Saturday, January 12, 2008

David's dilemma and the laws of logic



(Link here).

Looks like some atheists are beginning to understand the nature of the challenge of presuppositional apologetics. But I say “beginning” to understand because our friend David in the video above hasn’t yet grasped the full significance of the problem that confronts the atheist worldview. He does seem to understand the transcendental necessity of the laws of logic in that both the attempt to prove and disprove the existence of the laws of logic assume the laws logic. Both the acceptance and denial of them seem to prove them. But how does that demonstrate God exists? -- that’s what David wants to know.

You need to remember that the debate between the atheist and the Christian over the question of God’s existence is not merely a debate over single, isolated claims, e.g. God exists, but that it’s actually a clash of entire worldviews. The Christian isn’t simply telling the atheist to believe God exists, but that the atheist needs a complete paradigm shift; that only if he adopts the Christian worldview can he make sense out of things, including the laws of logic.

There are many atheists who do not believe that the laws of logic are immaterial, eternal and immutable. For many atheists only the material exists. They’re empiricists. David, however, seems to have accepted that the laws of logic are immaterial, eternal and immutable. But how is it possible to know that? Not just to believe it but to know? How is it possible to know that the laws of logic have always applied in the past as they do now? How is it possible to know that they will apply the same in the future? Do atheists believe these things without proof? If you’re an atheist, why are the laws of logic immaterial, eternal, and immutable, and not another way? Why don’t they change? Why use the laws of logic? Why can’t I reason whatever way I choose?

Note that the Christian claim is not that atheists shouldn’t use the laws of logic, nor that they don’t try to use them, nor that they don’t believe anything about them. Rather, the Christian claim is that all the questions I've just raised can’t be answered if you reject the Christian worldview. David’s response is that we don’t need to account for the laws of logic. They just are the way they are. They’re going to exist whether we like it or not and they’re going to be the way they are whether we like it or not. But if I said the same thing about God -- He exists because it’s just that way -- atheists would be in an uproar.

In the Christian worldview it makes sense to use the laws of logic because we know that they apply universally and invariantly. Since God is immaterial, eternal and immutable, and since God imposes them universally and invariantly, the laws of logic will always apply and always in the same way. This is who God has revealed Himself to be. The laws of logic are a description of the way God thinks and a prescription for the way we ought to think. The laws of logic do not exist independently and outside of God as if He also is subjected to them, rather, God chooses to reason in accordance with His own character. The laws of logic reflect God’s thinking and He requires that we mirror the way He thinks (as man is created in God’s “image”).

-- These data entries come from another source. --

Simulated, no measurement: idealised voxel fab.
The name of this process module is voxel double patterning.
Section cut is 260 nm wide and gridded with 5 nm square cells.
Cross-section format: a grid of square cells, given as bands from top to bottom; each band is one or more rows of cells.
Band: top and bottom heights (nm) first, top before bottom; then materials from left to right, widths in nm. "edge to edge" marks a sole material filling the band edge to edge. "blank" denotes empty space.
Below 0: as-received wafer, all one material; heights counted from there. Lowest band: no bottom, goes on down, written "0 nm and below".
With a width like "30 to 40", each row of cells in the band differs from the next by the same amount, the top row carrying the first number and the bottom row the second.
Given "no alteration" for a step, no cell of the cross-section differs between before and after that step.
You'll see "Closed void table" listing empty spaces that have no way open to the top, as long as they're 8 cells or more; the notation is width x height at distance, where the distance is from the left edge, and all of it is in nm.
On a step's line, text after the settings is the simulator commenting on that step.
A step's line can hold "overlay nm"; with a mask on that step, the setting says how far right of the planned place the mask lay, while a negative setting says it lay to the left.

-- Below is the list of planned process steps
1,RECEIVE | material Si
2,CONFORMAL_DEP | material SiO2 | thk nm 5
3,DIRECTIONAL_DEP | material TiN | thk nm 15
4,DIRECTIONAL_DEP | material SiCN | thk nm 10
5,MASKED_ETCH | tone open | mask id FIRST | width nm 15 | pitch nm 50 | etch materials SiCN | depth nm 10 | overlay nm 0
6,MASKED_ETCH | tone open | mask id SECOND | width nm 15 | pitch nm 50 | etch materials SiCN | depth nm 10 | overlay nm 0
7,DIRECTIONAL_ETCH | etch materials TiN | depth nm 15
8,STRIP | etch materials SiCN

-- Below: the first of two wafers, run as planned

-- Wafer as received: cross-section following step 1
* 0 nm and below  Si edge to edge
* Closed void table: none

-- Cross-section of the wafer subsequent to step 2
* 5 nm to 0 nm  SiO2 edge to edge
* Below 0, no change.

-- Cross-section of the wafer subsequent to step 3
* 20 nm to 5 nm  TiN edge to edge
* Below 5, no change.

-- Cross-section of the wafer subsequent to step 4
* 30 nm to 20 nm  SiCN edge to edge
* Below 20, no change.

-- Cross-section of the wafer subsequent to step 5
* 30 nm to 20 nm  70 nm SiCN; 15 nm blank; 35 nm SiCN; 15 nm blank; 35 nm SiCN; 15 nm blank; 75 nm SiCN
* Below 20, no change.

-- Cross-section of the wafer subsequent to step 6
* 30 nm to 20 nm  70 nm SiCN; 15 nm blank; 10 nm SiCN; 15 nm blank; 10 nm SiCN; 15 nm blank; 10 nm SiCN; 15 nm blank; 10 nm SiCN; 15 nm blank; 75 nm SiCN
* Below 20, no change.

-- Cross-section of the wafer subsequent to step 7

Unfortunately, the atheist rejects this, and the consequences are terrible. The atheist continues to want to use the laws of logic but refuses to give God the glory for logic. Since the atheist rejects God, the atheist is now left not knowing whether the laws of logic apply universally and invariantly. Human beings are finite creatures, limited by space and time. It’s not possible, then, to inquire as to whether we should reason in accordance with the laws of logic because we can’t test or experience what they were like in the past or what they’ll be like in the future. Of course, atheists will continue to have faith that the laws of logic have applied and will apply as they do now, but they do it without proof, without evidence, without verification (which are the very same things they demand in order to believe in God).

The laws of logic, therefore, for the atheist, are not actually “laws.” They can really only be “theories” since the atheist doesn’t know that they will always hold true and always hold true for everyone. He believes they will always hold true but he has no justification for that belief. It’s the right belief to have, but that belief can never be knowledge when extricated from submission to God. So if the atheist wants disbelieve God, what justification does he have for assuming that the laws of logic are universal and invariant? This is, in part, what we mean by accounting for the laws of logic. What justification do you have for the belief that the laws of logic are immaterial, eternal and immutable? If you don’t have that justification then it’s absurd to apply standards that can change -- because if those standards can change then truth can change. And yet the atheist believes that it is universally and invariantly true that belief in God is illogical. If you want to use the laws of logic to justify your disbelief in God then you need to account for the laws of logic, otherwise your disbelief isn’t justified.

Only the Christian worldview can account for the laws of logic. That’s why, David, when you use the laws of logic you assume the Christian position, you assume the existence of God. When you submit to God you “save” rationality, so to speak.

It truly is a joy to be a Christian.